The fall after his retirement, he began working for the Reston, Va.-based NASSP, where his position was funded by a three-year grant from the U.S. Department of Education. When that grant expired, AIG/Valic, a subsidiary of AIG, an insurance and financial-services company based in New York City, stepped in with an $85,000 annual grant.

Mr. Bond is one of a select band of experts who help administrators with the wrenching task of moving on after violent incidents. While educators who have had a shooting at their school tend to shun outsiders, they welcome him.

At 6 feet 5 inches tall, he cuts a lean and imposing figure. But his down-home demeanor and easy charm—he calls himself “just a redneck with good shoes”—puts people at ease.

He helped educators at Santana High School in Santee, Calif., after a student shot and killed two other students there in 2001. Mr. Bond was also in Red Lion, Pa., after a student shot and killed a principal in 2003.

And he flew to Minnesota to counsel the educators at Red Lake High School after the March 21 shootings there left eight people dead at the school. In their grief, Red Lake staff members seemed to be at a loss about how to proceed.

Mr. Bond gave them a shoulder to lean on as well as practical, advice on when and how to reopen school. The school, on an American Indian reservation, opened again three weeks later with his help.

“He really helped lift the spirits of everybody,” said Chris Dunshee, 57, the principal of the 270-student Red Lake High, who is recuperating from an April 26 heart attack. “He has that calming reassurance that it’s OK to feel fear, doubt.”

Here in Montana, the principal of the 160-student Lame Deer High School, which shares many of Red Lake’s demographics and challenges, asked Mr. Bond to speak last month in the hope of avoiding any such violence at his school.

“His life experience gives him instant credibility,” said Principal Tobin S. Novasio, 32. “He’s been through it. His message really hit home.”

While Lame Deer High hasn’t had to deal with students bringing guns onto campus, several nearby schools have, including an elementary school, Mr. Novasio said.

Mr. Bond spoke to the students here of Jeff Weise, the 16-year-old who shot and killed five other students, a teacher, a security guard, and himself at Red Lake High. The boy had also fatally shot his grandfather and his grandfather’s companion.

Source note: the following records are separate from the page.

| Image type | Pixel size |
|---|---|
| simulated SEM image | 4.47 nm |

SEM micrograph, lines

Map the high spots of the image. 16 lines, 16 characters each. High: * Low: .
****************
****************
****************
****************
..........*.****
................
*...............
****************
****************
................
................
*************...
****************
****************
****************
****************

“He just started shooting in cold blood. Then he put the gun to his head and blew half his face away,” Mr. Bond said to the 9th and 10th graders.

“There was blood everywhere,” he said, spreading his arms wide. His voice dropped almost to a whisper. “That floor stank so bad you could hardly walk into [the school].”

The room quieted down and the students, even the cool boys in the back, listened intently.

‘Big-Picture Guy’

Mr. Bond’s calm confidence and logic in a crisis were two reasons the NASSP hired him, said John Nori, the director of school services for the 33,000-member secondary school principals’ group.

“He’s a big-picture guy,” he said. “He can say, ‘OK, we need a place for the press; we need a response team for teachers; we need a response team for parents.’ ”

He told of how Mr. Bond was in Washington for a meeting two years ago when a local high school student shot another student. Soon after Mr. Bond heard about the incident, he hopped into a taxi to go to the school to help.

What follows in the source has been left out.